Oxlade-Chamberlain seemed to suggest he thought he was fit enough to have featured against Hull in 2014. After the final he would join up with England for the World Cup in Brazil only to suffer a knee-ligament injury in a warm-up game against Ecuador. He did remain in Roy Hodgson’s squad but because of the knee – the condition of which would worsen – he was unable to play at the finals.

“I was gutted about the 2014 Cup final because I’d played a big role moving into the final and throughout the competition,” he added. “I even missed out on being involved and being on the bench.”

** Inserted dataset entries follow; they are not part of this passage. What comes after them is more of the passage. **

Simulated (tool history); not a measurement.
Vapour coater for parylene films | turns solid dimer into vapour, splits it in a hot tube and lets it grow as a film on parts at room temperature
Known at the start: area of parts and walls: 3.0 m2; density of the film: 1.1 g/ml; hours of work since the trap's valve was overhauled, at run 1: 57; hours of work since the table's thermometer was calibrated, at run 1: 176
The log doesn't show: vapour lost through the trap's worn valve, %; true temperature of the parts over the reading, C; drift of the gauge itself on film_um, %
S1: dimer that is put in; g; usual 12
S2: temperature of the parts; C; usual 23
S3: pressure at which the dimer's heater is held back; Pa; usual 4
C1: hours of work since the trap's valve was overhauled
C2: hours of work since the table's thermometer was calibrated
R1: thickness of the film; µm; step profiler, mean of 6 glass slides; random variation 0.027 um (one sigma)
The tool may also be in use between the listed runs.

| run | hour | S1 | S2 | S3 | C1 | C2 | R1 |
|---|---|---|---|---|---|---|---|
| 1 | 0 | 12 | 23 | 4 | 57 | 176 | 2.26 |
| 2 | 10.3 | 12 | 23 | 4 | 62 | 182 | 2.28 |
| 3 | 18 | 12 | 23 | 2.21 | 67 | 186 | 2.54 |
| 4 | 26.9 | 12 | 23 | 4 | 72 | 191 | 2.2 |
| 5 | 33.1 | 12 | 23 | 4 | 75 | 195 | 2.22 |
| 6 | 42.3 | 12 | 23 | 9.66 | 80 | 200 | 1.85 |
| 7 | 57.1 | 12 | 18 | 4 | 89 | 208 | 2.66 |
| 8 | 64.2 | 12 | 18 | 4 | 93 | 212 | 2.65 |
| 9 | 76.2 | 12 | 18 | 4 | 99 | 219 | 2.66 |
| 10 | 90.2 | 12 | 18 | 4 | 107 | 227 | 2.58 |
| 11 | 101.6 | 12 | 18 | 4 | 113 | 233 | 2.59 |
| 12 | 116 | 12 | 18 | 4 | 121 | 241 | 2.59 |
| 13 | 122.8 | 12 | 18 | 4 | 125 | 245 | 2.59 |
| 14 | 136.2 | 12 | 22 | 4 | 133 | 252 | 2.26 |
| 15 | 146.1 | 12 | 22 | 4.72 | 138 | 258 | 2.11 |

The immediate future is all that concerns Oxlade-Chamberlain and by that he truly does means the next game and nothing else. He shut down the question of where he sees himself being next season – most likely, on press office advice – but it was interesting to hear him say, once again, that his “main ambition” was to end up playing in central midfield. Could Arsenal grant him that wish?

Oxlade-Chamberlain has certainly been frustrated by having his position in the team chopped and changed, and he is poised to enter the final year on his contract. Liverpool are among the clubs credited with an interest in him, and it is far from inconceivable that the final could be his last appearance in an Arsenal shirt.

“The season has been an odd one,” he says. “You’ve got to move forward with the other top teams and we’ve failed to do that in the league. We can’t hide from that. But we’ve given ourselves an opportunity to win a trophy, which is what football’s all about.

“If we were to win, it makes it a better season, for sure. It would definitely boost morale going into next season.”